After nearly failing his first test in his grade nine machine shop course, Jerry Bowles wasn’t sure if machining was for him. Indeed, by 16 years of age he had dropped out of school.
“Papers mean you can read a book and remember the details long enough to write a test and it wasn’t one of my strong points,” recalls the owner of Die-Mond Machine & Tool, Stratford, ON.
His strong point was learning through work, which got him to where he is today. “My background is working; it’s all I’ve ever done. I’ve worked on shop floors and on machines all my working life.”
Last October, he moved from a 10,000 sq ft facility into a new 40,000 sq ft building, which he owns. The machine shop takes up approximately 22,000 sq ft with the remaining floor space soon to be rented out to another business.
Bowles, along with son Jason, who now runs the shop and will soon take the reins as Bowles eases back into semi-retirement, have carved a reputation for fixing other peoples’ problems.
In fact, fixing problems is how Die-Mond landed his largest customer.
“This company was actually a customer for another customer of mine and every time they ran into a problem my customer said ‘go see Jerry he can figure it out.’ So they got this mentality that when they had a problem they could call on me. Two years ago they had a machine go down. It was a specially built CNC and they simply got rid of it and now I’m making the component for them.”
While Die-Mond is known as a “fixer,” the general machine shop does a lot more than that. The company specializes in short production runs and in prototype work, “but we’ll do almost anything when it comes to making chips.”
The machine shop houses a variety of manual and CNC lathes and mills, supplied primarily by Heinman Machinery. Since the early 1990s, Die-Mond has purchased almost all of its machines from Heinman. When Bowles decided the shop needed a new CNC mill, “I didn’t even look anywhere else. Heinman’s service is second to none. Any machine will break down, no matter how expensive and it’s how a supplier deals with it that makes the difference. Ten years ago I bought a CNC lathe and I didn’t get it from Heinman because the company was just getting into lathes, so I bought from a competitor and the service I got was just brutal; I’d be lucky if they called me back on the same day when I had a problem. I made up my mind then that when I needed a machine, I would get it from the company that offers the best service.”

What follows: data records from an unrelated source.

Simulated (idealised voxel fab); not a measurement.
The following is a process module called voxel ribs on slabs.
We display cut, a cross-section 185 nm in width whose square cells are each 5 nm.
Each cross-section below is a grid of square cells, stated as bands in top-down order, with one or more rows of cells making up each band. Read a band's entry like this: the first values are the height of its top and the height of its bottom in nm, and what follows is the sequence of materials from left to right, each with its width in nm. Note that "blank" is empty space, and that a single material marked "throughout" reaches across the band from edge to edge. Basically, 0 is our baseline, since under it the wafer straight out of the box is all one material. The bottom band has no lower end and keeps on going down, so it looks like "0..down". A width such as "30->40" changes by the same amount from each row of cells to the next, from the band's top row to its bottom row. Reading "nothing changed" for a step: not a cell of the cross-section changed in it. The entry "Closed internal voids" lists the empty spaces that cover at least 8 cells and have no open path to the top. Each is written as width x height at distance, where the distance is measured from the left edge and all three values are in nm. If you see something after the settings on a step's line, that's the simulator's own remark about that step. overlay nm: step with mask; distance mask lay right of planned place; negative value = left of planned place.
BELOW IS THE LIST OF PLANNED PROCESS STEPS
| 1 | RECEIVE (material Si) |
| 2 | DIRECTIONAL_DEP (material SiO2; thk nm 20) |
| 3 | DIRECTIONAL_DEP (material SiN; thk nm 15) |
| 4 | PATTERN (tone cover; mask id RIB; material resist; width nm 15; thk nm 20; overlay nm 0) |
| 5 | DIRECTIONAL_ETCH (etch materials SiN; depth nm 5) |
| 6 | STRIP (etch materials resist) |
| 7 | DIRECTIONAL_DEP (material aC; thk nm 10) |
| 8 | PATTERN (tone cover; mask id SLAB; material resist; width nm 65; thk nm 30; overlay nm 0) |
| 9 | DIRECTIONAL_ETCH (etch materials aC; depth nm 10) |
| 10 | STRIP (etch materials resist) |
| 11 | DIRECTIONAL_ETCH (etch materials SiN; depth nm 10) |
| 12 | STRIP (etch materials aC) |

Most of the work Die-Mond machines is for Just-In-Time deliveries. “We don’t have much of a window for downtime. Erwin [Hoffmann] has been great because when I call he knows who I am and if I have a problem with a machine, he’ll help me troubleshoot over the telephone to minimize downtime. If I need parts for the machine, he’ll stay late at the shop so I can pick up parts and get my machine running the next day.”
Bowles attributes a large part of Die-Mond’s success to its ability to come up with innovative solutions to machining problems.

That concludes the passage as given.